Big Profits from Nature-Cyprus

Money invested in protecting nature can bring huge financial returns, according to an expert in environmental and financial markets and investment.

Speaking to , Nick Hanley, Professor of Environmental Economics of the University of Stirling, Scotland said that there was now clear evidence to show that conserving ecosystems such as wetlands and forests was a sound economic investment.

Hanley, who recently visited Nicosia to give a lecture entitled `Is there an economic case for protecting nature`, explained that in order to understand why conserving the environment was guaranteed to bring financial benefits, we must first determine when economic resources have economic value.

“Resources are of economic importance when they are bought and sold in markets, when they contribute to the well-being of humans and when they are useful inputs to the production of other goods and services.”

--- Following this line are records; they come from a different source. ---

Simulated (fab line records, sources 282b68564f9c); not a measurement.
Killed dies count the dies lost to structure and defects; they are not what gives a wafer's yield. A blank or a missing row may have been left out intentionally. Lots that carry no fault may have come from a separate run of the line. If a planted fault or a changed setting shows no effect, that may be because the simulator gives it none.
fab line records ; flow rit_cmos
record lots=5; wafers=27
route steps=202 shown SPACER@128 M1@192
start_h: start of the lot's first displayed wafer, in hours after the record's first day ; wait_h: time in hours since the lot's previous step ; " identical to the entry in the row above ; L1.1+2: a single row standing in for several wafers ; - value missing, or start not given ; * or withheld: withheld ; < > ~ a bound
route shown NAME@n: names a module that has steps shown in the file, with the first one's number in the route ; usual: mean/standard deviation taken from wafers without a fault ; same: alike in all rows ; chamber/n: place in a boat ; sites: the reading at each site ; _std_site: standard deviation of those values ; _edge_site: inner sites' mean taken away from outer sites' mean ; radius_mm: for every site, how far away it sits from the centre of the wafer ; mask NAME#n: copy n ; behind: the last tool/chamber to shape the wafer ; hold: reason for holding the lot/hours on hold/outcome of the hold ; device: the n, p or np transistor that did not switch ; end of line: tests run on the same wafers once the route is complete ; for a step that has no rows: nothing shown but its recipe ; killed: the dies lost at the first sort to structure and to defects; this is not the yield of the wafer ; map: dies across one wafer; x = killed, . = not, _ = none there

He explained that because not all of these benefits are valued in markets they do not all have a market value.

“Nature, however, contains stocks of capital resources, such as forests and wetlands which yield a flow of valuable goods and services. For example, ecosystem services such as pollination and flood defences provided by ecosystems are of clear benefit to people.”

He added that some benefits from managing forests show up as market values, such as benefits from timber extraction and sale as well as charcoal.

But many, such as the values of protecting wildlife, values of avoided soil erosion, values of forests for recreaction and education, and values of forests in terms of landscape quality do not.

“There are limits to economic valuation and some ecosystem service benefits lend themselves more successfully to monetary valuation than others,” said Hanley.

He explained that the value of other ecosystem services have been well known for centuries. These include food, fibre and recreational opportunities which are clearly valued and already influence the way we use our land.

According to Hanley, what has been lacking for years is a systematic approach to identifiying and valuing the full range of nature`s services.

He noted that as our understanding of the scale and proximity of the dangers of climate change and loss of biodiversity grows the need to find effective solutions becomes more urgent.

“Since not all benefits from protecting nature are valued by markets, landowners often do not have enough of a financial incentive to decide to conserve nature, rather than develop it. Development can bring market valued benefits, for example when a wetland is drained to allow agricultural production but this means we lose the economic benefits of protecting the wetland.”

He added that the business logic for protecting nature has always been a harder sell than making the case for other initiatives but now governments all over the world are beginning to use new evidence to make economy based decisions.

“There is now enough evidence to prove that protecting nature produces undisputed economic benefits. In the UK this has been happening at an increasing rate for the last 15 years.”

One recent study id the TEEB report, an international initiative to draw attention to the global economic benefits of biodiversity, which provides many examples of the kinds of economic benefits protecting eco-systems can offer.

“Altough many of these ecosystem services are not valued by markets even the slightest changes in any or all of these would have economic costs and benefits and economists have been developing a range of methods for measuring the value in euro of changes in these ecosystem services.”

Concluding, Hanley said conserving nature was guaranteed to lead to real economic benefits.

“In many cases, these benefits seem big enough to make the case for conservation.

A healthy natural environment supplies us with a multitude of life supporting and life enhancing benefits,” said Hanley. “Changes in ecosystem management will produce changes in ecosystem services and we are now in a position to measure the economic values of such changes.

“For the benefits to become widespread conserving nature as well as management of natural resources should become a routine part of government planning.”